README

The hardware and bandwidth for this mirror is donated by METANET, the Webhosting and Full Service-Cloud Provider.
If you wish to report a bug, or if you are interested in having us mirror your free-software or open-source project, please feel free to contact us at mirror[@]metanet.ch.

tabnet

Installation

Tabnet is temporarily archived on CRAN. We are working hard to get it back. In the meantime, you can install the released version from r-universe with:

install.packages('tabnet', repos = c('https://mlverse.r-universe.dev', 'https://cloud.r-project.org'))

# install.packages("remotes")
remotes::install_github("mlverse/tabnet")

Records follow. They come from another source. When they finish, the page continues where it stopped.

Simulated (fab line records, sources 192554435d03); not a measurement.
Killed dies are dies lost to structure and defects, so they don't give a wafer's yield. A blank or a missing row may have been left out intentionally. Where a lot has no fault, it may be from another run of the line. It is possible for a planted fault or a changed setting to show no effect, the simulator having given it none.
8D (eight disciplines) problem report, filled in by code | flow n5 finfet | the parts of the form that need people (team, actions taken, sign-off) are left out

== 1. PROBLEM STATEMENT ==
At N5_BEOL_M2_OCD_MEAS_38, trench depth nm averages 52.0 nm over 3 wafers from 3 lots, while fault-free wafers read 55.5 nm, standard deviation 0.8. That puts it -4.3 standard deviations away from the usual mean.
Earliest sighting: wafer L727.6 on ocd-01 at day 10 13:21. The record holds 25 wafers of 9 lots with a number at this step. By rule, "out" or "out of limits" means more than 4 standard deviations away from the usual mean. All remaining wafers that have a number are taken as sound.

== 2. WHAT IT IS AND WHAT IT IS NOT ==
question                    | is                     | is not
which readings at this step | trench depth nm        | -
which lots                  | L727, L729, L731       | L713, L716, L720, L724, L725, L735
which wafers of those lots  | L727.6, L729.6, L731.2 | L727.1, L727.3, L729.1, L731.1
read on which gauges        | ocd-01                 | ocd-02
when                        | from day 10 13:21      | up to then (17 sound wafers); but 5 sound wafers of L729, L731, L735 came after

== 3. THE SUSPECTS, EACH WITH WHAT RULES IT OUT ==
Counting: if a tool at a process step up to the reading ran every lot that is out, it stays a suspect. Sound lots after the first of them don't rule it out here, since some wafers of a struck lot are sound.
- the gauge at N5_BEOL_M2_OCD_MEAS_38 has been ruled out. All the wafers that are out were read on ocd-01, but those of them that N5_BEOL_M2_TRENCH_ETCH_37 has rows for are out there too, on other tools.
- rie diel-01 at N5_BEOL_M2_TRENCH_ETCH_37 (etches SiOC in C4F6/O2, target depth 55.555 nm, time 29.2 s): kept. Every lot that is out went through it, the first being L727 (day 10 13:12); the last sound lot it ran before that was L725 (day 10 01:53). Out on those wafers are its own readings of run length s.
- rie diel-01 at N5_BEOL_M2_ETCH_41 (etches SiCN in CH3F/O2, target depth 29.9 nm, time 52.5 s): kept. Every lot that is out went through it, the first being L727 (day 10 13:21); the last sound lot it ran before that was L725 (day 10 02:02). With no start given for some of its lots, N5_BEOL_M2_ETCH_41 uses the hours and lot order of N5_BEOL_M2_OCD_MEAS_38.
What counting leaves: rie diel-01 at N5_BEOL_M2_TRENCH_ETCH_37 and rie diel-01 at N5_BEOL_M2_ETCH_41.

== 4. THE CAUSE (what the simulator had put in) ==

Basic Binary Classification Example

Here we show a binary classification example of the attrition dataset, using a recipe for dataset input specification.

library(tabnet)
suppressPackageStartupMessages(library(recipes))
library(yardstick)
library(ggplot2)
set.seed(1)

data("attrition", package = "modeldata")
test_idx <- sample.int(nrow(attrition), size = 0.2 * nrow(attrition))

train <- attrition[-test_idx,]
test <- attrition[test_idx,]

rec <- recipe(Attrition ~ ., data = train) %>% 
  step_normalize(all_numeric(), -all_outcomes())

fit <- tabnet_fit(rec, train, epochs = 30, valid_split=0.1, learn_rate = 5e-3)
autoplot(fit)

The plots gives you an immediate insight about model over-fitting, and if any, the available model checkpoints available before the over-fitting

Keep in mind that regression as well as multi-class classification are also available, and that you can specify dataset through data.frame and formula as well. You will find them in the package vignettes.

Model performance results

As the standard method predict() is used, you can rely on your usual metric functions for model performance results. Here we use {yardstick} :

metrics <- metric_set(accuracy, precision, recall)
cbind(test, predict(fit, test)) %>% 
  metrics(Attrition, estimate = .pred_class)
#> # A tibble: 3 × 3
#>   .metric   .estimator .estimate
#>   <chr>     <chr>          <dbl>
#> 1 accuracy  binary         0.840
#> 2 precision binary         0.840
#> 3 recall    binary         1
  
cbind(test, predict(fit, test, type = "prob")) %>% 
  roc_auc(Attrition, .pred_No)
#> # A tibble: 1 × 3
#>   .metric .estimator .estimate
#>   <chr>   <chr>          <dbl>
#> 1 roc_auc binary         0.544

Explain model on test-set with attention map

TabNet has intrinsic explainability feature through the visualization of attention map, either aggregated:

explain <- tabnet_explain(fit, test)
autoplot(explain)

autoplot(explain, type = "steps")

Self-supervised pretraining

For cases when a consistent part of your dataset has no outcome, TabNet offers a self-supervised training step allowing to model to capture predictors intrinsic features and predictors interactions, upfront the supervised task.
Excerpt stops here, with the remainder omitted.